Your best bet is to definitely upgrade to the 607, in my opinion. As Jack pointed out, there are some added features on the 607 that are worth it if the cost is negligible.


----------



## timbruun (Dec 14, 2009)

That's what I figured with the receiver. The soundstage I think is a visions.ca only brand. I tried to find reviews but didn't really find any.


----------



## tonyvdb (Sep 5, 2007)

Hi Tim, Welcome to the Shack from a fellow Edmontonian!

I really would not go with the soundstage speakers I would look at buying off of an internet direct company like SVSound They have a Canadian distributor called Sonic Boom audio You will save alot of money and get a far better product. Visions are very lousy for customer service and I would look at London Drugs for the Onkyo or even check out this on line company who also is in Canada.
Also have a read in this post as it will help you with a bit more options available to you.


----------



## lsiberian (Mar 24, 2009)

tonyvdb said:


> Hi Tim, Welcome to the Shack from a fellow Edmontonian!
> 
> I really would not go with the soundstage speakers I would look at buying off of an internet direct company like SVSound They have a Canadian distributor called Sonic Boom audio You will save alot of money and get a far better product. Visions are very lousy for customer service and I would look at London Drugs for the Onkyo or even check out this on line company who also is in Canada.
> Also have a read in this post as it will help you with a bit more options available to you.
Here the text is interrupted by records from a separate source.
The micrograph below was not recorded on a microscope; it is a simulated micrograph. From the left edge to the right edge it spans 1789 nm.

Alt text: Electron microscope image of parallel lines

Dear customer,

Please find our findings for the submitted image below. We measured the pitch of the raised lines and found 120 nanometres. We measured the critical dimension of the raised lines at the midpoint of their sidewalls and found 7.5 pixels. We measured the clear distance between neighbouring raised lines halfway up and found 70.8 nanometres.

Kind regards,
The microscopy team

I've never listened to these speakers, but just looking at pictures they don't look too bad. I'd say if they sound fantastic in your space changing them might not work out. 

SVS is great for home theater, but I think there are other options out there that are better from a pure SQ perspective. For a subwoofer you should definitely take that thing back and get an SVS.


----------



## timbruun (Dec 14, 2009)

So if I return everything from Visions, I should get a 607 and what for speakers to keep it under the $2000 mark. Including bluray player. Or is the BD-P1600 good enough for $150 that I should keep that. London drugs doesn't sell Onkyo from what I can see... I have no problem getting a different brand than onkyo either, I've just heard they were one of the better ones.

How is Sonic Boom Audio to deal with then? Shipping and the like. 

Unless someone here around edmonton has some used for sale.lol
Thanks for the help so far.


----------



## timbruun (Dec 14, 2009)

Is this good quality stuff?

Klipsch F-1 Home Theater Speaker System
http://www.memoryexpress.com/Products/PID-SYNF1SYST(ME).aspx

or these?
http://www.londondrugs.com/Cultures...heatre Systems&ProductID=9172834&ProductTab=3


----------



## Jungle Jack (Jul 28, 2009)

Hello,
Tim, Klipsch makes quality speakers and those like a relatively upper range. It looks like stock is unbelievably low. Hopefully, you live in Edmonton as that seems to be the only area with stock remaining. Certainly worth a listen. You would have a complete 5.1 Speaker array for 1100 CDN. Excellent price.
Reading your above post, it seems you are located in Edmonton. Given that stock looks to be dwindling, I would jump on auditioning it. If interested.
Given how efficient Klipsch's are, you would get very high spl's with very little needed receiver power.

After checking out Soundstage Speakers, if they are close in price, I would jump on the Klipsch's. They are a good bit more efficient and will play much louder and cleaner with much less amplifier power.

With the two packages, the initial one is cheaper thanks to discount and uses a 10" Subwoofer as opposed to an 8" Subwoofer. Without question, I would get the F1
Package. Though after closer inspection, the F2 is a 200 Dollar more expensive speaker. And the Center and Surround are both one level higher. The subwoofer is actually nicer in the 1000 CDN Package. So again, I would go with the 1000 CDN package. Though, the F2 Package is not bad and would give you nicer tower, center and surround speakers. However, it is 400 Dollars more and with the other package being 1000 Dollars, that represents quite an upcharge.
Cheers,
JJ


----------



## timbruun (Dec 14, 2009)

Good to know. I might just go have a look right away. And yes I am near Edmonton. So now more questions while I'm reading up on everything, if I went with the svs should I just buy the sbs-01 system? Or do I piece one together with what then? 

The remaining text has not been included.